I had barely pulled up in the driveway when my daughter started stepping down from the old Discovery 4×4. She was putting one foot on the ground at the moment my foot was coming off the brake pedal, prompting the Disco to lurch two or three centimetres back down the slope before settling.
Caught on the hop, as it were, she said: “Doesn’t the handbrake work?” “Perfectly,” I replied, “That little move came from normal slack in the driveline. Don’t worry, the old girl is well anchored to terra firma now.”
My grandson got the subject back on the agenda that afternoon by querying my ‘driveline-slack’ explanation. It was news to him as a car driver.

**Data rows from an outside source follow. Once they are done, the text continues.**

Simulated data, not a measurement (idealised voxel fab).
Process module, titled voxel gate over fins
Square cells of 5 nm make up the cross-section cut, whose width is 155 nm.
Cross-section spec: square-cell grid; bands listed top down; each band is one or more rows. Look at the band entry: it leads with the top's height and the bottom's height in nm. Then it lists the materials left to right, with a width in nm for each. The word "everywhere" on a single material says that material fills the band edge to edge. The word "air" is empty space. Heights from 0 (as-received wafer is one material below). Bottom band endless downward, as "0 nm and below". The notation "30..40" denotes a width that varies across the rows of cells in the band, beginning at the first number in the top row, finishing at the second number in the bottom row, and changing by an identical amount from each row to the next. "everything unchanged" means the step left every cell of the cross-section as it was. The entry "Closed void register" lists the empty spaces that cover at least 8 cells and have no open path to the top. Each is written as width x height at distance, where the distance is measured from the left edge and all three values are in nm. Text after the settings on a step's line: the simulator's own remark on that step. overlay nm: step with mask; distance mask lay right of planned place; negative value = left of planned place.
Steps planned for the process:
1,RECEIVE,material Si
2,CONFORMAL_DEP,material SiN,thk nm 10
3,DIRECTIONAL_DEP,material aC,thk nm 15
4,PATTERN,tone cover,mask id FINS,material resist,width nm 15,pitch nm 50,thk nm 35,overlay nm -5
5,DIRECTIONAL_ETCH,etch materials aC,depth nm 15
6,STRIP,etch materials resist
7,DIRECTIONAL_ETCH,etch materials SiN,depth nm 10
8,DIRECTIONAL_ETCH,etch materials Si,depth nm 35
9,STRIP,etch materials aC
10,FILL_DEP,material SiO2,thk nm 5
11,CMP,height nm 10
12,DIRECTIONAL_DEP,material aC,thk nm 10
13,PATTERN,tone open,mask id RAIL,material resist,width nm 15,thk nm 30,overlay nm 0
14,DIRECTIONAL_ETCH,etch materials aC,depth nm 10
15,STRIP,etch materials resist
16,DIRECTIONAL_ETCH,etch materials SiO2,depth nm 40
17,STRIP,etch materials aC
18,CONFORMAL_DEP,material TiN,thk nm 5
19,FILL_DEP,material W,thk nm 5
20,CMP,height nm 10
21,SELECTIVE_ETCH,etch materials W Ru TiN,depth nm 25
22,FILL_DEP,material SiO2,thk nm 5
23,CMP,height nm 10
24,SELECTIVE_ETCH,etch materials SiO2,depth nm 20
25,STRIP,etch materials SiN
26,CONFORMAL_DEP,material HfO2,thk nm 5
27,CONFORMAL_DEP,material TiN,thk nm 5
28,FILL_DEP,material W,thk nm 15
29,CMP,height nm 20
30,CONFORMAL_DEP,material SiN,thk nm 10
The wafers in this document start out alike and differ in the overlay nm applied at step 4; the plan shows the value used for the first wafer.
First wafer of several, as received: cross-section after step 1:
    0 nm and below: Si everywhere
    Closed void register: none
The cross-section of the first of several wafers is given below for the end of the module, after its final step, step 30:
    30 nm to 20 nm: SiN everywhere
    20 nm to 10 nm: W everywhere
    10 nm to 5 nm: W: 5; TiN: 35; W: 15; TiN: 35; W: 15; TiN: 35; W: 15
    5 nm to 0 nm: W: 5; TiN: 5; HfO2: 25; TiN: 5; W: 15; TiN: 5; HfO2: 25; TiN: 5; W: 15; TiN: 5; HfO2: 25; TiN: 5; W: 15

I explained that all drivelines have ‘slack’ because it’s essential to the function of gears and splines that they run with minimal, predetermined clearance or ‘lash’ between mating components to prevent seizing or excessive wear.
It’s invisible in normal use – unless the vehicle has a transmission-mounted handbrake (like many trucks and old-school 4x4s). I think the young fella was still pretty much with me as we knelt beside his car, identifying the handbrake cables leading back to the drums that directly lock the wheels with the handbrake on.
I sensed I was starting to lose him, though, by the time I coaxed him to wriggle under the Disco with me to view the transmission-mounted handbrake drum, positioned well upstream along the driveline from the back wheels.
The subject was still on my mind that night as I sat down with the latest issue of Unique Cars which included a Morley update about coming to grips with an example of Henry’s finest, the 1924 Model T Ford that he inherited from his late father-in-law.
The transmission-brake issue is more crucial with the remarkable Model T where the brake pedal operates on a drum that actually lives inside the T’s epicyclic gearbox. It’s not about your car rolling back a smidgen before settling when the handbrake is applied – it’s about your brake-pedal having no effect at all in the event of a driveline failure.
Whether it’s a universal joint that lets go, or an axle, or more likely, collapsing ancient thrust washers in the diff, you and your Tin Lizzie are potentially left rolling freely along the road with no anchors at all apart from the minimally effective handbrake.
The fact that the handbrake is restricted pretty much to a park-brake role is confirmed when you see that its cast-iron shoes that bear against a steel drum have no linings, no friction material at all.
Similarly, T owners who opted for the popular, Ford approved, Ruckstell two-speed rear axle lost braking altogether if they unexpectedly found a neutral between the diff’s ‘High’ and ‘Low’ positions.
It was an old KB5 model International tip-truck that I drove casually during my uni days that first brought transmission-mounted handbrakes to my attention. Dramatically …
An old contractor presided over a modest fleet, a pair of old KB5 Inters, that he kept in the backyard of a derelict house close to Melbourne Uni. If I had a free day coming up, I would catch up with him at his favourite pub and book myself in for a 7am start on the agreed day.
The two old Inters were in quite good nick for a pair of fairly ancient trucks, although the one I drove for my first couple of jobs was the pick of the pair. First time out in the backup KB5, I had no idea that its handbrake assembly was caked with a poultice of gear oil and dirt thanks to a worn gearbox oil seal.
Not only did that make the handbrake totally ineffective, it meant you had no clue if you inadvertently drove off with the handbrake on. And that’s what I did on the way back to the city after dumping a load of rubble…
Suddenly a headlight-flashing, horn-tooting RACV ute overtook me rapidly before forcing me into the kerb. The guy was out and running toward me with fire-extinguisher in hand before I finished rolling to a stop…
While an oil-soaked brake doesn’t do much in the brake department, it can generate enough heat to burst in to flames.
With no real harm done, the old KB5 and I both lived to fight another day, and I never used that handbrake again.